Learning to live from what’s in the (pension) pot

target pensions

 

Today’s the red letter day for the Pension Regulator (and to a lesser extent- the Pension Protection Fund) , when they find themselves under the scrutiny of the DWP Select Committee. In question is the competence and capability of both organisations deal with the deluge of large schemes knocking on their doors. Specifically Tata Steel , BHS and Austin Reed.

These are new school problems and we’re looking to provide old school solutions. I’d like to think that the Government, as part of its reaction to the problems of pension debt, will look to new school solutions and dust off the Pension Act 2015 which makes provision for a third way which spends the pension pot according to its means.

If this sounds at the top of the ladder of abstraction, let me climb back down and explain what I mean.

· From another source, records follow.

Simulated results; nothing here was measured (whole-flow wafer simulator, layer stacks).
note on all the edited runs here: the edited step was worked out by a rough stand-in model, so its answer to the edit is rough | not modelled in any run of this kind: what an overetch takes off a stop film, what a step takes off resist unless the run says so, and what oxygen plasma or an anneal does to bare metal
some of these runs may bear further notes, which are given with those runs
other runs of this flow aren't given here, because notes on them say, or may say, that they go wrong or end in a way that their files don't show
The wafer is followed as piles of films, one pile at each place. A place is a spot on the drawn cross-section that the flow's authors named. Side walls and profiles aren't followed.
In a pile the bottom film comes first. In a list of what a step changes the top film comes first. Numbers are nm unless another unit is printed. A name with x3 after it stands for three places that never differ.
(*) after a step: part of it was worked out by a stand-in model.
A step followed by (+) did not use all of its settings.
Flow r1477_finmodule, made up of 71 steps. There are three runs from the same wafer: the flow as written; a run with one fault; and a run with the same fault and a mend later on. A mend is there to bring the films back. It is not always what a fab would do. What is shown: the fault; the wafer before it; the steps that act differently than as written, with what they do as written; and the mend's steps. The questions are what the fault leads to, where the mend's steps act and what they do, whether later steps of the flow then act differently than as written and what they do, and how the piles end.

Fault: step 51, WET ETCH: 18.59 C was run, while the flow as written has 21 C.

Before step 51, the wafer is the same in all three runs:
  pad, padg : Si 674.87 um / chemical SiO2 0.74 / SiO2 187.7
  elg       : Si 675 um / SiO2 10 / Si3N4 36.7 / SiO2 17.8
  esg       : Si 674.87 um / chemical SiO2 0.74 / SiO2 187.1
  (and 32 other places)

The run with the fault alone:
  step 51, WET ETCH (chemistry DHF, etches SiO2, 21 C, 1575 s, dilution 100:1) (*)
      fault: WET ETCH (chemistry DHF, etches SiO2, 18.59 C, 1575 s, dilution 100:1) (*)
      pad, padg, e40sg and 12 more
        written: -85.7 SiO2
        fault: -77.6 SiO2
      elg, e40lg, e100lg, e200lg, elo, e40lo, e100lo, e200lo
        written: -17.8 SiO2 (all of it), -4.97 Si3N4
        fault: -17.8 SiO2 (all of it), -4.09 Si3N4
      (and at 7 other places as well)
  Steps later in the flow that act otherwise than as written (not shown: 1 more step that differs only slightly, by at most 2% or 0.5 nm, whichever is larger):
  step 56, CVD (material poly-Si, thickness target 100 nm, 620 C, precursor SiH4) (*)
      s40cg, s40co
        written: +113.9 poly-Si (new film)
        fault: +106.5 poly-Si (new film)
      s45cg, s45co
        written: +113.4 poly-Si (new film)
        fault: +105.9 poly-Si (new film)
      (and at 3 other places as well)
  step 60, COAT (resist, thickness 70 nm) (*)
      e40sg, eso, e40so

Right, that’s better – back on terra firma!



A finite pot, an infinite problem

There is a finite amount of money to pay pensioners in funded pensions (and the PPF is a funded pension and cannot fall back on the goodness of the tax payer).

There are infinite liabilities to the pensions payable. Were it true that the first person to live to 200 is already on the planet, we cannot be sure how long the PPF will have to pay pensions.

There is a  weak covenant from the former employer (Tata, BHS and Austin Reed) though it is likely that there will be a new employer. It is unlikely that the new employer would be prepared to take on infinite liability with finite funds. Even insurers struggle and Steelmakers and Shopkeepers are not insurers.

The only other solution is for the members of these various schemes (and anything up to 1700 other final salary schemes the Regulator considers basket cases) to accept a different deal, a deal where they share the risk of the pot running out and become a part of the solution rather than the problem.

There are a number of ways this can happen.

  1. The membership can go into the PPF and get reduced benefits guaranteed by other solvent pension schemes via the PPF levy,
  2. The membership can accept a curtailment of benefits (as a preferable alternative to the “haircut” they’d get from within the PPF.
  3. The membership could take transfers and go it alone
  4. The membership could accept a new deal with the trustees and sponsor so that (so long as they keep working) they get a defined contribution from the boss and the benefit is targeted rather than guaranteed.

The last of these three options is what is happening in the Netherlands and some parts of Canada and is known as Collective Defined Contribution (CDC).


Taking the asbestos out of the ceiling.

CDC is deeply unfashionable. It was kicked into the long grass last summer  by our Pension Minister (though I’m not sure she had a lot of say in what was going on last summer).

In any event, while the primary legislation for making CDC happen got on the statute book in 2015, the secondary legislation is incomplete. You might imagine CDC as a tower block whose structure is in place but which is waiting for the interior fittings. It stands awkwardly on the landscape, but it cannot be used.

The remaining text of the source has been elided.